Tuesday, February 16, 2016

Profanity filter for an MMO chat


We are developing an MMO using Smartfox Server. The targeted audience is kids from 7 -12 years.


There is a global chat option in this MMO.
Whatever the user types in a textbox get displayed next to users avatar after he/she hits enter.


We would like to filter abusive language / profanities from this chat.
We could capture the chat and read the text. The problem is getting the list of profanities itself.


Our questions are



  1. Where will one get exhaustive list of all profanities?

  2. What method is adopted in similar scenario to filter out these?




Answer



Don't.


Filters don't work. At least, only filters don't work. Whitelists, blacklists, it doesn't matter. Neither of these will ever prevent kids from harassing each other. The only way to make this work would be to not filter the chat, but to provide large building-blocks for sentences. For example, a kid might select "Do you want to..." and the options for "go to..." and "trade..." would be pulled up. Selecting "go to..." would bring up a list of places in the game.

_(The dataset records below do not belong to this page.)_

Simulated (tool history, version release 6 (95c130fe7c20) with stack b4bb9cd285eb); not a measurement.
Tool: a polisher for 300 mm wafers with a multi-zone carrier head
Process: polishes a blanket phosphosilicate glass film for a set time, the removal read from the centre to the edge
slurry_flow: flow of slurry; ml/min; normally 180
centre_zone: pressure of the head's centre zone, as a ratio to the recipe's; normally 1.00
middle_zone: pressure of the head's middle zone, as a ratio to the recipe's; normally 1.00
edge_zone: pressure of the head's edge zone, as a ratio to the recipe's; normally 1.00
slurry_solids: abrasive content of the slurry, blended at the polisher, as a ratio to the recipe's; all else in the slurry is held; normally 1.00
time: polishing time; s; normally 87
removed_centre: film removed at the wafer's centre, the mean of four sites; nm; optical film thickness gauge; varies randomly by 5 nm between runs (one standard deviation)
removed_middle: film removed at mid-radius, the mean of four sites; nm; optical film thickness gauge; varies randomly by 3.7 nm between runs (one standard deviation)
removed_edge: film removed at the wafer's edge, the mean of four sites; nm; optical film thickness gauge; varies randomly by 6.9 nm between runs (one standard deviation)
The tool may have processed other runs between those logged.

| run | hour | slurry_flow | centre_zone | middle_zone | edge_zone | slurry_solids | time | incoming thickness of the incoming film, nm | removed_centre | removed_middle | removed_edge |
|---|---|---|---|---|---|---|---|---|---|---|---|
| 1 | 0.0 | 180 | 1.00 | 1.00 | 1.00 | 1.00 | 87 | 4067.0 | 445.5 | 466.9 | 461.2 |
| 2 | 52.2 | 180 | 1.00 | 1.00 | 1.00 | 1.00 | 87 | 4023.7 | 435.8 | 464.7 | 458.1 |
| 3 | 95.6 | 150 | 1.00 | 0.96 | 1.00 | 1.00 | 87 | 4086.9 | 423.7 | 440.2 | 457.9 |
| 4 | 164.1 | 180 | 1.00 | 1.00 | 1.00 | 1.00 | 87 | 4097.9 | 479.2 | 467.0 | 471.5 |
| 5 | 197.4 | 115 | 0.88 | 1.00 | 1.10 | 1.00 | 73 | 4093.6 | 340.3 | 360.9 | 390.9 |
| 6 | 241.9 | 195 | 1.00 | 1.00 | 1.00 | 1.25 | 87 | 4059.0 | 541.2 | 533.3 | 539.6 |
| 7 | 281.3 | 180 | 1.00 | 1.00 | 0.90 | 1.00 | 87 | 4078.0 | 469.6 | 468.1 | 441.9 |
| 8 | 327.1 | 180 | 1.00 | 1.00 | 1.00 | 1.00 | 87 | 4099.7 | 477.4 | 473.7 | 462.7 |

Disney settled on this method for their MMO "Toontown", after their 14-year old whitelist test subject decided to "stick [his] long-necked Giraffe up [their] fluffy white bunny." Simply put, you cannot blacklist or whitelist enough words to prevent abuse.




That all being said, if I were designing a kid's MMO, I would actually implement a stringent blacklist filter, but only as a second line of defense. Your first line of defense should always be moderators and the ability to report abuse. I would weight blacklisted words, with each user getting a secret score of how profane they are trying to be.


Chances are, any user who will try and circumvent your filter will trigger it first. The more obvious profanities, (as opposed to obscure or outdated ones,) or more repeated profanity attempts, put them on a watch list for moderators, or some sort of ban list. This way, moderators can focus on users who seem to be trying to harass others instead of wasting their time reading the comments of still-innocent kids.